Many establishments will post a sign: “We reserve the right to refuse service to anyone.” It is an intriguing question as to when an establishment can and cannot refuse service to others.
Probably not surprisingly the signs, while deemed legal, do not actually have any bearing on whether the restaurant or other entity may refuse service. As Legal Match puts it, “Simply put, restaurants that carry a ‘Right to Refuse Service’ sign are subject to the same laws as restaurants without one.”
The Civil Rights Act of 1964 “explicitly prohibits restaurants from refusing service to patrons on the basis of race, color, religion, or national origin.” That makes sense given that one of the key tenets of Jim Crow laws was that restaurants would either refuse service to people of color, mostly blacks, or force them to pick up their food around the back in the alleyway.

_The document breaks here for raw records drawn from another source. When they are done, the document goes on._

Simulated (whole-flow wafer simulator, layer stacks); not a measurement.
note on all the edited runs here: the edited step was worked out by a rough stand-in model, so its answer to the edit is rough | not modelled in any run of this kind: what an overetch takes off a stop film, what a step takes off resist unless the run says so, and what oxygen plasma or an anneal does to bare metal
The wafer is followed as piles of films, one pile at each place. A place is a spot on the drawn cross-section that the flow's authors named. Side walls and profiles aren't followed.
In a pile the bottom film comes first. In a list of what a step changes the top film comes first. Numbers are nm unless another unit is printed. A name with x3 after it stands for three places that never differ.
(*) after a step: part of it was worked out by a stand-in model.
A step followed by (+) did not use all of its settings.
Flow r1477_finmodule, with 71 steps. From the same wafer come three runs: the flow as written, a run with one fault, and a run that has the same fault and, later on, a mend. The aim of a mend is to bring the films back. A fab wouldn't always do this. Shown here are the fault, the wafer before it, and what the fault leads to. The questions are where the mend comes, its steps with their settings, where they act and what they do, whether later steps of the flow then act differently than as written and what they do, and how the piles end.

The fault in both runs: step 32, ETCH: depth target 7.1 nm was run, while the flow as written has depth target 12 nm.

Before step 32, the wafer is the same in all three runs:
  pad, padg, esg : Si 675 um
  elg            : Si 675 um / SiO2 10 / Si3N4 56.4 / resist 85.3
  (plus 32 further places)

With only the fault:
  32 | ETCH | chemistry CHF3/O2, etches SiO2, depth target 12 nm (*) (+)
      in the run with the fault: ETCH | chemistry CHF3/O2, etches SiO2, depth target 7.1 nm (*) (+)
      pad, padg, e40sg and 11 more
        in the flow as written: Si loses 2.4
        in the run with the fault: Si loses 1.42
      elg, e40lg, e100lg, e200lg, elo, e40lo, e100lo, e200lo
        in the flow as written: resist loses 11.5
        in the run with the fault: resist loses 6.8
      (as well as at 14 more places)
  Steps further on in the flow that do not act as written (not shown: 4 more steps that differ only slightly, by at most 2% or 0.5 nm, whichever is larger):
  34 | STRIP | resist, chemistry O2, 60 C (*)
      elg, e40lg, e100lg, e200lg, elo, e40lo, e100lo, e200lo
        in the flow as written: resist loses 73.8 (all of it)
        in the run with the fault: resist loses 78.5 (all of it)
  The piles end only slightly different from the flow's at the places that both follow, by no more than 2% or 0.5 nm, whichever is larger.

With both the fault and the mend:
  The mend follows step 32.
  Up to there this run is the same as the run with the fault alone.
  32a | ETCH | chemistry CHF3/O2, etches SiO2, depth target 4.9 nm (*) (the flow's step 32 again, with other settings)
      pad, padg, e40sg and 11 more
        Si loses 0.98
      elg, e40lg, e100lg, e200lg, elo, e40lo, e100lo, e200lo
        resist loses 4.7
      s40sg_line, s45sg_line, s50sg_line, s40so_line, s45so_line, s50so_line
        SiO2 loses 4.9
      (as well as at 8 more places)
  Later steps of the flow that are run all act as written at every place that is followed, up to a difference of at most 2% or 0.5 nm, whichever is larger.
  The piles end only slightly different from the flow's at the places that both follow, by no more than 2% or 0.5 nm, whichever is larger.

There is a history here. On February 1, 1960, four college students who were African-American, decided to protest the segregation of lunch counters by sitting down at a lunch counter at Woolworth’s in Greensboro, North Carolina, and politely asked for service. Their request was refused. When asked to leave, they remained in their seats.
Restaurants may refuse service for legitimate reasons: rowdy behavior, overfilled capacity, closing time, poor hygiene or improper attire. Legal Match writes, “In most cases, refusal of service is warranted where a customer’s presence in the restaurant detracts from the safety, welfare, and well-being of other patrons and the restaurant itself.”
The question then becomes, where does the line get drawn? Sexual orientation, for instance, is not included in the Civil Rights Act. And where does the line between exercising their own religion cross with the line of discrimination?
There was an interesting discussion of this in response to a letter to the editor in the LA Times earlier this week, where a Fullerton resident stated, “A Christian couple have the right serve ham at their wedding reception, but shouldn’t a kosher caterer have the right — on religious grounds — to decline their business?”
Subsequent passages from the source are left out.